Sunday, February 11, 2007

Conflicted!

Life is not simple. There are no easy answers to so many of the big questions. We are often torn between what seems right and what seems right. And one of the most difficult questions regards how we should respond to those who do evil.

There are many categories of people who do the most flagrant kinds of purposeful evil: child molesters, torturers, serial killers, murderous dictatators, and terrorists, to name a few. These people have one common characteristic - they do terrible harm to large numbers of innocents, and they put fear into uncounted others. What should a moral person do when confronted with this kind of purposeful evil? My last two posts discussed opposite poles of action regarding the radical Islamic terrorist threat.

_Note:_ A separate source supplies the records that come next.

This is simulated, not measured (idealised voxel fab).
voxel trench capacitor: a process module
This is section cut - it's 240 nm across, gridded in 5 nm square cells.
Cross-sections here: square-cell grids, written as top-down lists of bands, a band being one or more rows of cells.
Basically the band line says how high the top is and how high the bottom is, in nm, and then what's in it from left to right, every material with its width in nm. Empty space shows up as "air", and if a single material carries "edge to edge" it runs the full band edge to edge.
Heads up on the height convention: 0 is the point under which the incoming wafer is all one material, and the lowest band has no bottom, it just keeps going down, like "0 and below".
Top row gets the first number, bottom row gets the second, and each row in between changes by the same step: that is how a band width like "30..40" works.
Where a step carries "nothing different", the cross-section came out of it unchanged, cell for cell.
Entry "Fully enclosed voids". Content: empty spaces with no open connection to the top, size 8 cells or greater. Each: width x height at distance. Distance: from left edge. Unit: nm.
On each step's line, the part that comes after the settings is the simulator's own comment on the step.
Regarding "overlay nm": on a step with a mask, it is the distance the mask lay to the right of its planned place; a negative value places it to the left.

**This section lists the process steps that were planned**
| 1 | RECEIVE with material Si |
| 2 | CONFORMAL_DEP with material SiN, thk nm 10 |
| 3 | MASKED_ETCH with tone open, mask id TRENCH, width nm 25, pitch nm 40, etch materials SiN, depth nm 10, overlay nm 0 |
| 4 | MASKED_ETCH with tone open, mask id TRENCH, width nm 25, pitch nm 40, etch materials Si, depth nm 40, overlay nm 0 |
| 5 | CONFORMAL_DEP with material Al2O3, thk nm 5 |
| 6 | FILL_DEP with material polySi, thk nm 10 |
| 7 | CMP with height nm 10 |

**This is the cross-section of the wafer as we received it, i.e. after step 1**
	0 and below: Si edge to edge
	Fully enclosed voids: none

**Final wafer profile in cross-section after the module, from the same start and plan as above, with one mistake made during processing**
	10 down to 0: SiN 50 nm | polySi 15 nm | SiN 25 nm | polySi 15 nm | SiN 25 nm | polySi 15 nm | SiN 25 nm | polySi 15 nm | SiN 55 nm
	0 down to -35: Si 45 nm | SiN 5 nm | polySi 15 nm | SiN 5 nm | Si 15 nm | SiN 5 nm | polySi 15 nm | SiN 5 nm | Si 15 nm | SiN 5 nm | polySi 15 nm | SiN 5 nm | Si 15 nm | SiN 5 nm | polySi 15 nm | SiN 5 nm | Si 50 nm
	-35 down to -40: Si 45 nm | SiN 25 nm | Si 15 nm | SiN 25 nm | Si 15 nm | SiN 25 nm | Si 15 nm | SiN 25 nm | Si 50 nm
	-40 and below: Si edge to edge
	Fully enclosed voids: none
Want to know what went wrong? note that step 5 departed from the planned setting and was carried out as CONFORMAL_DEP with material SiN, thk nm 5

In the first post, I criticized two Christian friends who support wholesale suppression of Muslims because "peace-loving Muslims" are not doing enough to control the radical terrorists who do evil in the name of religion. I felt that it was unfair (wrong) to assume guilt by cultural association, and I said 1)that violence is counter-productive and 2) that love is the ultimate solution to the problems of the world. Rather than stigmatizing peace-loving people of the Muslim faith, we should be doing everything possible to support them.

In the second post, I opined that terrorism would be the scourge of the 21st century. Terrorists deal in the currency of fear. They believe that by indiscriminately and horrifically killing innocent non-combatant citizens of a target country they will force a government to accede to the their demands. My suggestions for dealing with terrorists were 1) to minimize their ability to "hide" within civilian populations by offering those populations both carrots and sticks, and 2) to mercilessly attack them whenever they are found. I went so far out on the latter suggestion that I condoned collateral damage. Comments ensued...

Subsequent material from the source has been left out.